Re: [Qemu-devel] [PATCH V4 10/12] SD card users: optimize access to SDClass methods
On 27 July 2012 20:29, Igor Mitsyanko i.mitsya...@samsung.com wrote: Rather that repeatedly call SD_GET_CLASS() in a loop, call it once before a loop starts. Anthony claims that SD_GET_CLASS should be cheap enough that we don't need to hoist it out of loops like this. Do you have profiling data or similar that caused you to write this patch? -- PMM
Re: [Qemu-devel] [PATCH V4 10/12] SD card users: optimize access to SDClass methods
On 07/31/2012 07:43 PM, Peter Maydell wrote: On 27 July 2012 20:29, Igor Mitsyanko i.mitsya...@samsung.com wrote: Rather that repeatedly call SD_GET_CLASS() in a loop, call it once before a loop starts. Anthony claims that SD_GET_CLASS should be cheap enough that we don't need to hoist it out of loops like this. Do you have profiling data or similar that caused you to write this patch? -- PMM Well, I've tested it by measuring an execution time of a 4Kb write to SD card, results showed that arithmetic mean of time for one 4k write was less by ~300us in sequence with SD_GET_CLASS extracted from the loop. Although I ran this test several times, I have little faith in test methodology and results, it obviously showed significant dispersion between measured time of distinct 4K writes (200-300% if I recall correctly). I really have no objection no objection to dropping this patch.

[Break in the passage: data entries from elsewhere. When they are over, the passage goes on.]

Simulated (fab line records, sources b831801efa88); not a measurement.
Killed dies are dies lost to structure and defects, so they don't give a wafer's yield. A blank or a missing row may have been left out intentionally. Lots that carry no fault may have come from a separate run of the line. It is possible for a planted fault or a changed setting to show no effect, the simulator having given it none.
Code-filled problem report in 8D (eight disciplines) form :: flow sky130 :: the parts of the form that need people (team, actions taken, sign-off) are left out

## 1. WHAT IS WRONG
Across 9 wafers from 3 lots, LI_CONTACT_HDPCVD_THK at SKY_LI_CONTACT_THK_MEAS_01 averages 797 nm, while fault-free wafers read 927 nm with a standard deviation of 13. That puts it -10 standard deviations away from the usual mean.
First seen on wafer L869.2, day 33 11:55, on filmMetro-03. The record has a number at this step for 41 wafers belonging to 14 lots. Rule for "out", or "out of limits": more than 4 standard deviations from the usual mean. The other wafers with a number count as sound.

Re: [Qemu-devel] [PATCH V4 10/12] SD card users: optimize access to SDClass methods
On 31 July 2012 18:33, Igor Mitsyanko i.mitsya...@samsung.com wrote: On 07/31/2012 07:43 PM, Peter Maydell wrote: Anthony claims that SD_GET_CLASS should be cheap enough that we don't need to hoist it out of loops like this. Do you have profiling data or similar that caused you to write this patch? Well, I've tested it by measuring an execution time of a 4Kb write to SD card, results showed that arithmetic mean of time for one 4k write was less by ~300us in sequence with SD_GET_CLASS extracted from the loop. How much is that as a % of the total time for the write ? -- PMM
Re: [Qemu-devel] [PATCH V4 10/12] SD card users: optimize access to SDClass methods
On 07/31/2012 09:47 PM, Peter Maydell wrote: On 31 July 2012 18:33, Igor Mitsyanko i.mitsya...@samsung.com wrote: On 07/31/2012 07:43 PM, Peter Maydell wrote: Anthony claims that SD_GET_CLASS should be cheap enough that we don't need to hoist it out of loops like this. Do you have profiling data or similar that caused you to write this patch? Well, I've tested it by measuring an execution time of a 4Kb write to SD card, results showed that arithmetic mean of time for one 4k write was less by ~300us in sequence with SD_GET_CLASS extracted from the loop. How much is that as a % of the total time for the write ? -- PMM total write time was ~3.5-4.0 ms I think, so its ~0.08%
Re: [Qemu-devel] [PATCH V4 10/12] SD card users: optimize access to SDClass methods
Igor Mitsyanko i.mitsya...@samsung.com writes: On 07/31/2012 07:43 PM, Peter Maydell wrote: On 27 July 2012 20:29, Igor Mitsyanko i.mitsya...@samsung.com wrote: Rather that repeatedly call SD_GET_CLASS() in a loop, call it once before a loop starts. Anthony claims that SD_GET_CLASS should be cheap enough that we don't need to hoist it out of loops like this. Do you have profiling data or similar that caused you to write this patch? -- PMM Well, I've tested it by measuring an execution time of a 4Kb write to SD card, results showed that arithmetic mean of time for one 4k write was less by ~300us in sequence with SD_GET_CLASS extracted from the loop. How many loop iterations that? 300us is a huge amount of time, unless you were looping on every byte, I have a hard time understanding that delta. Regards, Anthony Liguori Although I ran this test several times, I have little faith in test methodology and results, it obviously showed significant dispersion between measured time of distinct 4K writes (200-300% if I recall correctly). I really have no objection no objection to dropping this patch.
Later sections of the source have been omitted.